Oracle Sharding provides the advantages of an enterprise DBMS, including: relational schema, SQL, and other programmatic interfaces, support for complex data types, online schema changes, multi-core scalability, advanced security, compression, high-availability, ACID properties, consistent reads, developer agility with JSON, and much more.

In this blog, I will go over the various components of a Sharded Database (SDB) – Shards, Shard Catalog, Shard Directors (GSM), Global Service and Connection Pools. Figure 1 showcases the architectural components of Oracle Sharding:

SDB Arch

Figure 1: Oracle Sharding Architecture with no SPOF

Sharded Database and Shards

Shards are independent Oracle databases that are hosted on database servers which have their own local resources – CPU, memory, and disk . No shared-storage is required across the shards. A sharded database is a collection of shards. Shards can all be placed in one region (datacenter[s]) or can be placed in different regions. A region in the context of Oracle Sharding represents a datacenter or a multiple datacenters that are in close network proximity.

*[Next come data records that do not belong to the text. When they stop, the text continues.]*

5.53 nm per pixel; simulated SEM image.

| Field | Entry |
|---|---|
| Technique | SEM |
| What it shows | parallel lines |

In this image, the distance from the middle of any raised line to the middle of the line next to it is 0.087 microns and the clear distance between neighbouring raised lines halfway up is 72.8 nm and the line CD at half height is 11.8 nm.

Shards are replicated for High Availability (HA) and Disaster Recovery (DR) with Oracle replication technologies such as Active Data Guard or Oracle GoldenGate. For HA, the standby shards can be placed in the same region where the primary shards are placed. For DR, the standby shards are located in another region.

Shard Catalog

The shard catalog is a special-purpose Oracle Database that is a persistent store for SDB configuration data and plays a key role in automated deployment and centralized management of a sharded database. It also hosts the gold schema of the application and the master copies of common reference data (duplicated tables). The shard catalog database also acts as a query coordinator used to process multi-shard queries and queries that do not specify a sharding key.

All configuration changes, such as adding and removing shards and global services, are initiated on the shard catalog. All DDLs in an SDB are executed by connecting to the shard catalog.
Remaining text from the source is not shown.